Bibliographical Essay - Volume 2: The Twentieth and Twenty-first Centuries

Unutterable Horror - A History of Supernatural Fiction - S. T. Joshi 2014


Bibliographical Essay
Volume 2: The Twentieth and Twenty-first Centuries

A number of the books I cited in the bibliographical essay in the first volume of this study are of relevance to the authors and works discussed here, so I shall not repeat the citations here. I can add some other general studies of twentieth- and twenty-first-century supernatural fiction, such as Mark Jancovich’s Rational Fears: American Horror in the 1950s (Manchester University Press, 1996). Allan Lloyd-Smith’s American Gothic Fiction: An Introduction (Continuum, 2004) is a disappointingly brief and superficial survey; even worse is Gothic Horror: A Reader’s Guide from Poe to King and Beyond, edited by Clive Bloom (St. Martin’s Press, 1998). The Cambridge Companion to Gothic Fiction, edited by Jerrold E. Hogle (Cambridge University Press, 2002), is ponderously academic but of occasional use, as is The Routledge Companion to Gothic, edited by Catherine Spooner and Emma McEvoy (Routledge, 2007).
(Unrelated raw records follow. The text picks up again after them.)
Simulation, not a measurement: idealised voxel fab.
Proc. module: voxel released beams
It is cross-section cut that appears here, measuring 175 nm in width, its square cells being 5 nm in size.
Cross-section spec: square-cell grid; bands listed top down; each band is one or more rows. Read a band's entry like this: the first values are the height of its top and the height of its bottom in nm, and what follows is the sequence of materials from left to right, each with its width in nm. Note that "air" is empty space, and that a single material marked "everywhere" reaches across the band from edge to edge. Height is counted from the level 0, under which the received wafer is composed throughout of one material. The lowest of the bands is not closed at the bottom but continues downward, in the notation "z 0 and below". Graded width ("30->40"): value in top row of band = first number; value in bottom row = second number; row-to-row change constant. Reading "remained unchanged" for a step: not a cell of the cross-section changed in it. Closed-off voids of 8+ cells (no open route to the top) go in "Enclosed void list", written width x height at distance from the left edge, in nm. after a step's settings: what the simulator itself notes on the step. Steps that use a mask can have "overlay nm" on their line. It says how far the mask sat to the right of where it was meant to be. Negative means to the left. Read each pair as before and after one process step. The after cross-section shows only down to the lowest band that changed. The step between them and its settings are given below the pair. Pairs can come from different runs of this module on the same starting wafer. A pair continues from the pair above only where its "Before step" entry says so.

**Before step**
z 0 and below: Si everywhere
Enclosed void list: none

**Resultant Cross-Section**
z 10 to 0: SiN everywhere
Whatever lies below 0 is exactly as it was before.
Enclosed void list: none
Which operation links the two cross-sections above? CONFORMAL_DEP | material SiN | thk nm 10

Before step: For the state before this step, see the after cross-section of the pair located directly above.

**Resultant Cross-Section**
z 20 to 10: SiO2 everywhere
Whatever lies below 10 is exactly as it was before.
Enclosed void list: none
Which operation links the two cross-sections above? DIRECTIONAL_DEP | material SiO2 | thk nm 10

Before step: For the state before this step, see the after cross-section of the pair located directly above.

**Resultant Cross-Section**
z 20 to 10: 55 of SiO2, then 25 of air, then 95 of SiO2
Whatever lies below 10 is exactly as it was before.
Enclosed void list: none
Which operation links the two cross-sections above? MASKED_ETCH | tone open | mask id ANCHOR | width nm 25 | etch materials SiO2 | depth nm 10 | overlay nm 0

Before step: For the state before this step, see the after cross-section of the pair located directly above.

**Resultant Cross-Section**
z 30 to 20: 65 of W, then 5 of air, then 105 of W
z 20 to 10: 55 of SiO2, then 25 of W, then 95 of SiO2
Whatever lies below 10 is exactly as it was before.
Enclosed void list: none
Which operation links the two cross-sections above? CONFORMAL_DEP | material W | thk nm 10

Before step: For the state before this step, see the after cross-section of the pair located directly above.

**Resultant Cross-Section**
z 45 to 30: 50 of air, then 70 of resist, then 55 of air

The four “titans” of the early twentieth century, Arthur Machen, Lord Dunsany, Algernon Blackwood, and M. R. James, have still not received the critical attention they deserve. My Penguin Classics editions of Machen (The White People and Other Weird Stories, 2011), Dunsany (In the Land of Time and Other Fantasy Tales, 2004), Blackwood (Ancient Sorceries and Other Weird Stories, 2002), and James (Count Magnus and Other Ghost Stories, 2005) provide information on secondary sources.

H. P. Lovecraft, on the other hand, has been discussed more exhaustively than any writer in the field, including Poe. My H. P. Lovecraft: A Comprehensive Bibliography (University of Tampa Press, 2009) supplies a wealth of citations of books, articles, and other works on Lovecraft.

Writers of the mid-twentieth century are also somewhat underdiscussed, although Ray Bradbury has been perspicaciously treated in Jonathan R. Eller and William Touponce’s Ray Bradbury: The Life of Fiction (Kent State University Press, 2004) and in Eller’s Becoming Ray Bradbury (University of Illinois Press, 2011), the first of a two-volume set. Shirley Jackson is finally receiving some attention, as witness Judy Oppenheimer’s biography (Putnam, 1988), Joan Wylie Hall’s Shirley Jackson: A Study of the Short Fiction (Twayne, 1993), and Darryl Hattenhauer’s Shirley Jackson’s American Gothic (State University of New York Press, 2003). Rod Serling has been the subject of two biographies, by Joel Engel (Contemporary Books, 1986) and Gordon F. Sander (Dutton, 1992). See also Marc Scott Zicree’s The Twilight Zone Companion (Silman-James Press, 1992).

Robert Aickman is criminally underappreciated, but Gary William Crawford’s Robert Aickman: An Introduction (Gothic Press, 2003) and Philip Challinor’s Akin to Poetry: Observations on Some Strange Tales of Robert Aickman (Gothic Press, 2010) offer numerous insights.

Books on Stephen King abound, but few are of any value. Two Twayne volumes, by Joseph Reino (1988) and Tony Magistrale (1992), are no more than adequate. The same can be said for Bette B. Roberts’s book on Anne Rice (Twayne, 1994). Douglas E. Winter’s Clive Barker: The Dark Fantastic (HarperCollins, 2001) is an interesting treatment of that author, as is Bill Sheehan’s At the Foot of the Story Tree (Subterranean Press, 2000), a study of Peter Straub.

My own Ramsey Campbell and Modern Horror Fiction (Liverpool University Press, 2001) covers Campbell’s fiction up to about the year 2000. The Thomas Ligotti Reader, edited by Darrell Schweitzer (Wildside Press, 2003) is an excellent compilation.